Storyboarding terror: Hitchcock’s The Birds turns 50

It’s 50 years since Hitchcock’s The Birds first flew into the world and revolutionised on-screen horror. These storyboards reveal the intricate planning for the classic schoolhouse attack sequence.

28 March 2013

By Sam Wigley

The Birds (1963) storyboard by Harold Michelson
Harold Michelson/Universal

Fifty years and a day ago, birds were still those benign winged creatures you might happily have left nuts out for in the garden or tossed breadcrumbs to in the park. But on 28 March 1963, all that changed forever. Fresh from making the domestic safety of the shower a thing of abject terror in his 1960 chiller Psycho, the Master of Suspense Alfred Hitchcock turned his attention to nature and the skies, imagining what would happen if our feathered friends flocked against us.

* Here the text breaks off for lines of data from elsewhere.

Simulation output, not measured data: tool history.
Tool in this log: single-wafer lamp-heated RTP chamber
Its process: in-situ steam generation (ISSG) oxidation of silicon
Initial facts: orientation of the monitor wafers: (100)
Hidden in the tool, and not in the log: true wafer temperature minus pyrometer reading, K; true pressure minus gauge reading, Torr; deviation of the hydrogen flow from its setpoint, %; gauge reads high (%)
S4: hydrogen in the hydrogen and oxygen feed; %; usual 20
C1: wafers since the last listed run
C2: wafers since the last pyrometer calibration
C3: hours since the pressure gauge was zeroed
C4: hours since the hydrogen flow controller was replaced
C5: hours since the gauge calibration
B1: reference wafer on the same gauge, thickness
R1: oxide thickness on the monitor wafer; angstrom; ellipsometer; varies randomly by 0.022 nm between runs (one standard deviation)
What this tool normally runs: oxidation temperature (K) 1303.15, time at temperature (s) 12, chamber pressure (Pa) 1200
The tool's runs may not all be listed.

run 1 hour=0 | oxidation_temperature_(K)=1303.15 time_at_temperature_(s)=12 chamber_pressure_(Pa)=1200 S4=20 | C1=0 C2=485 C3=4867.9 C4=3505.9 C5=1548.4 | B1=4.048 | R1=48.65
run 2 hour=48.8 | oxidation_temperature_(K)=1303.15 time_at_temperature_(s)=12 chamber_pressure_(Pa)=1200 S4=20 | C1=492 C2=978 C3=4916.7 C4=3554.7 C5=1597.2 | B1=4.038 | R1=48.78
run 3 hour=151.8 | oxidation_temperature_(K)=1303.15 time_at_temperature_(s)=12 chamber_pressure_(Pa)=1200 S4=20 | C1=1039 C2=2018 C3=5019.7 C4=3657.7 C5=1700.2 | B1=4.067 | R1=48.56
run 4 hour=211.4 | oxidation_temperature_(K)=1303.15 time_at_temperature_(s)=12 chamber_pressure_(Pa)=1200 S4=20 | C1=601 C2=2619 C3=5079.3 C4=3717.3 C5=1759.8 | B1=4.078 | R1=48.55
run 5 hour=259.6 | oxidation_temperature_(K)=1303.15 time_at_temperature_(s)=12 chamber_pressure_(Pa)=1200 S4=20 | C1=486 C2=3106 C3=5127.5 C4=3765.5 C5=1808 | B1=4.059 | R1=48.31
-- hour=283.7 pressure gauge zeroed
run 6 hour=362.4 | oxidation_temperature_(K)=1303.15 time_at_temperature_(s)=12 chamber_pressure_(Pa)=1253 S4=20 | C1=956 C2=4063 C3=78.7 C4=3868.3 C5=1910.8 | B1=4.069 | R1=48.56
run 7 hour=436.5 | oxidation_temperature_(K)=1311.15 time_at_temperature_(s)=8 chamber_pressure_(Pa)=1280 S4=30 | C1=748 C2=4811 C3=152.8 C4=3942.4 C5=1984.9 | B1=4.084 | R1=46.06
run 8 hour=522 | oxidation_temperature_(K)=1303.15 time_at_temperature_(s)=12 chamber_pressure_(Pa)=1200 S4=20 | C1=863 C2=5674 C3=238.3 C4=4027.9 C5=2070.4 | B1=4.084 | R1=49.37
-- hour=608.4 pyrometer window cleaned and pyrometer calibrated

The Birds (1963) publicity shot

Adapting Daphne du Maurier’s short story ‘The Birds’, Hitchcock moved the action from windswept Cornwall to the distinctly Cornwall-like coast of northern California. The setting for Hitchcock’s avian apocalypse is the quiet little town of Bodega Bay, where San Francisco socialite Melanie Daniels (Tippi Hedren) has followed Mitch Brenner (Rod Taylor), flirtatiously gifting him with a pair of lovebirds. Then, on leaving town, she is attacked by a seagull, the first of a series of escalating strikes from the air, as a one-sided war begins between man and bird.

By this point as well-known as a consummate showman as a master filmmaker, Hitchcock was coming off an extraordinary run of films which few have equalled for their originality and influence. Though many of these would take years before finding full appreciation, Vertigo (1958), North by Northwest (1959) and Psycho (1960) by now need little introduction as some of cinema’s richest pleasures.

The Birds was a conscious attempt by Hitchcock to one-up the sensational shocks of Psycho. With its soundtrack of eerie electronic bird noises (by composer Bernard Herrmann) and its chillingly effective special effects, it was at once avant garde and remorselessly inclusive in its appeal to our collective nightmares.

Opening on that early spring night at RKO Palace in New York, Hitchcock’s latest masterpiece shared the muted, even negative, critical reception that had greeted Vertigo and Psycho, with Newsweek, Time and The New Yorker all quick to write the film off as a potboiler. Given the film’s largish budget, it was not even deemed much of a commercial success – especially in comparison to the box office bonanza of the micro-budgeted Psycho.

But just as Psycho bequeathed us the modern slasher film, The Birds was an undoubted milestone in the cinema of apocalypse, its legacy clear in vast strains of horror and science fiction cinema since, from Night of the Living Dead (1968) to Jaws (1975) and beyond.

The Birds (1963) poster

To celebrate this very special anniversary, we present these storyboards (courtesy of the artist, Harold Michelson, and Universal) for the classic sequence in which Melanie Daniels sits outside the Bodega Bay schoolhouse, pensively smoking a cigarette but oblivious to the crows which slowly amass on a climbing frame behind her.

The sequence is Hitchcock at his best, as each cut back to the climbing frame reveals ever more winged threats perching on its metal bars. A terrifying onslaught – timed for the schoolchildren leaving the school in their unsuspecting droves – is just moments away.